India has unique objectives for the introduction of both the wholesale and retail CBDCs which entails the promotion of digitization, promotion of financial inclusion and financial literacy, minimization of printing notes cost, faster currency management and currency operations, and faster cross-border settlements. A fragile and insecure infrastructure will not only tarnish the image of the central financial institutions of the country but will also dissuade people away from the use of CBDC. In the next section, we will focus on the various risks that plague the technical ecosystem.

Risk and concerns

We will be discussing key cybersecurity concerns. We can categorize the concerns into 2 regions:

1. Identity: identity theft is mostly related to Account-based CBDC (Wholesale CBDC)

2. Token-based: Verification and validation of each payment, preventing double-spend and authentical of token related to Token based CBDC (Retail CBDC)

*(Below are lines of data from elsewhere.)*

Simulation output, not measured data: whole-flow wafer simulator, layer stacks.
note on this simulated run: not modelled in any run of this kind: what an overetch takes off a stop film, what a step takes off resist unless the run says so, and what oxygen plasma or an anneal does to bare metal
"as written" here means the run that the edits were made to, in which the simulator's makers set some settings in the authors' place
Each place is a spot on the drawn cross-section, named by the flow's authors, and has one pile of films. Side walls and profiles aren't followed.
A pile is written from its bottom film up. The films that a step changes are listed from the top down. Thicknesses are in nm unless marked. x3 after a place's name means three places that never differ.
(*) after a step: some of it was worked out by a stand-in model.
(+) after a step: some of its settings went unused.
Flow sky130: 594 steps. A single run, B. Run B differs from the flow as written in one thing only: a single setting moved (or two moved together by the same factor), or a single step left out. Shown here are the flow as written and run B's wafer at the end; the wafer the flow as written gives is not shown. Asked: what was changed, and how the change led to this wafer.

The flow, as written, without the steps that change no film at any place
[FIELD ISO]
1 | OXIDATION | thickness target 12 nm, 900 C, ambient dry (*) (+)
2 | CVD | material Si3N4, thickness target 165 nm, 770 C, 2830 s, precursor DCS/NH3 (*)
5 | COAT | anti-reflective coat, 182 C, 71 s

Let's elaborate further on them:

1. Cyber threats emerge from theft and loss of credentials, misuse of user privileges, loss of system integrity and counterfeiting of CBDC.
2. Unsecure DevOps practices introduce vulnerabilities in the system. It presents a compelling use case for the adoption of best practices such as threat modelling, continuous testing and risk assessment.
3. API security that emphasizes authentication, authorization, encryption, rate limiting, input validation, error handling, failsafe mechanism, and concurrency controls is essential to protect against cyber security and ensure the integrity of the system.
4. Continuous monitoring and assessment will help.
5. Encryption (we will cover it in detail in another subheading)
6. The use of open source may increase the risk of vulnerabilities being introduced due to 3rd party dependencies and outdated libraries. OSS is an easy target for cybercriminals due to its easier public availability.

The above-mentioned threats can be minimized by using the correct technologies and adopting the right policies. In fact, DLT (Distributed Ledger Technology) and the blockchain have inherent systems and controls to address the existing and emerging cybersecurity issues. We will discuss them on an abstract level later in the article.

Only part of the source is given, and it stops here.